Before I did any more bonding, I took the opportunity to trim the canopy skirt for the canopy itself. To do this, you need to trim 7/8 above the joggle (point of canopy intersection). I marked a line all the way around the skirt. I found the best method to cut quickly is to use the pneumatic cutter for the first pass, followed by the dremel. When I cut the entire part at once, the cutters tend to walk or get bogged down. In fact, two passes turns out quicker and with straighter lines.

You can see the black line is where it will likely be completely cut. I decided to leave a little extra material here for the time being. It will keep the canopy more steady until I install all of the bulkheads, but more importantly, I’m not positive exactly how much I want to trim here.

After this I set about bonding the center bulkhead. I had to reinstall the roll bar. The bulkhead is 1 & 1/4″ aft of the roll bar, and 1 & 3/8″ off the rails. To keep the spacing, much as I did on the fore and aft bulkheads, I used popsicle sticks. They are about 1/16″ thick, and if you tape them tightly together you can account for any warping or deviation. I measured my little popsicle stick spacers and they were dead on. Best part, they are completely reusable. No need to cut up wood for this specific occasion. They are also light, so they stay where you put them easily enough. Getting clamps to stay where you like them to on the roll bar can be a challenge unless you have a circular shaped piece. With the popsicle sticks, you don’t even need that much.

I initially tried to clamp the bulkhead in place and then adjust. This was taking too long, so I made two more popsicle stick spacers for the bottom clearance. This made it easy to insert the bulkhead, check fit, remove, sand and repeat until I had the bulkhead exactly how I wanted it.

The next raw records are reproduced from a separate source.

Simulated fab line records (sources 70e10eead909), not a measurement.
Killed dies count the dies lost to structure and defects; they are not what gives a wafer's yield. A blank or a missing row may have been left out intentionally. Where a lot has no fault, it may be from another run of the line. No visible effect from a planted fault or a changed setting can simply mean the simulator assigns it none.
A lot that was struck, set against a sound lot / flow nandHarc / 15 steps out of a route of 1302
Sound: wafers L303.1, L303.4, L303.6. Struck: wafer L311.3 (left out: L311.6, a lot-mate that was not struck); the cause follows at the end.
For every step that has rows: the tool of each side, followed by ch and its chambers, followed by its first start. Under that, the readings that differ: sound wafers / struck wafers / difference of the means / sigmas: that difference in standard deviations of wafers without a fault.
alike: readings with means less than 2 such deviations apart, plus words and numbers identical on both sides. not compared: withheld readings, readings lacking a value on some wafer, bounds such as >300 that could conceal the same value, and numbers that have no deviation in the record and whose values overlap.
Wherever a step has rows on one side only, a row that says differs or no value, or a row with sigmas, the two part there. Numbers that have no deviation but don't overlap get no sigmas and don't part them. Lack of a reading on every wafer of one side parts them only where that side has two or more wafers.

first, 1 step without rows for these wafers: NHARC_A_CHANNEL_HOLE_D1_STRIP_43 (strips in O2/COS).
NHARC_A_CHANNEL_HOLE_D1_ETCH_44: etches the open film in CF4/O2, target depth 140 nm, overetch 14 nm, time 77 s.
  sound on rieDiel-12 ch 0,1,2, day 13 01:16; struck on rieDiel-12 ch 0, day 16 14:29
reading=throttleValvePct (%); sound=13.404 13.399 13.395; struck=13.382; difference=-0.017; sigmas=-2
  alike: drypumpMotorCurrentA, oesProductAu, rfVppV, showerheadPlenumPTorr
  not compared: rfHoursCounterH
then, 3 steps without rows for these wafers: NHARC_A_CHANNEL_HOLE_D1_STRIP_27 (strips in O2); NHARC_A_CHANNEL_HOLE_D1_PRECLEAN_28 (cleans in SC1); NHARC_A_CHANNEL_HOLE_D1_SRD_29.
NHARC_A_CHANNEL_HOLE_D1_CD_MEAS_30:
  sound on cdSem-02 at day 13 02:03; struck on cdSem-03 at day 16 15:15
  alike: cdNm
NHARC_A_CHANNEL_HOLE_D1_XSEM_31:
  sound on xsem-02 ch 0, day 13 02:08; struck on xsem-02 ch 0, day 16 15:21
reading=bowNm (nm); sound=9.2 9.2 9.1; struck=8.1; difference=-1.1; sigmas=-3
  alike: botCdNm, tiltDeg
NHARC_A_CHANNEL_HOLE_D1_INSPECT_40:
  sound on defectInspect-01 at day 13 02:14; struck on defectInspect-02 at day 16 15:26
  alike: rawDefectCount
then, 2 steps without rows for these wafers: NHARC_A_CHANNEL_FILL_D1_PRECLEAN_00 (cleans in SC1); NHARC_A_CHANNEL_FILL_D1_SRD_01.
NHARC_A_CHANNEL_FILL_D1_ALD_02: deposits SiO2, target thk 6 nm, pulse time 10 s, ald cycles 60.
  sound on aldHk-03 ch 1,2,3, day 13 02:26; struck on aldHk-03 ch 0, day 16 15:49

While the center bulkhead was curing, I pulled out the canopy. I didn’t do anything today, but I wanted to acquiant myself with the red cut line and the Show Planes instructions. Squire was pretty excited to see the canopy out of the box!

Before I left, I also set the top bulkhead in place.

Note that the top bulkhead doesn’t not abut the center bulkhead to form an intersection. You will need to create the intersection with flox / fiber.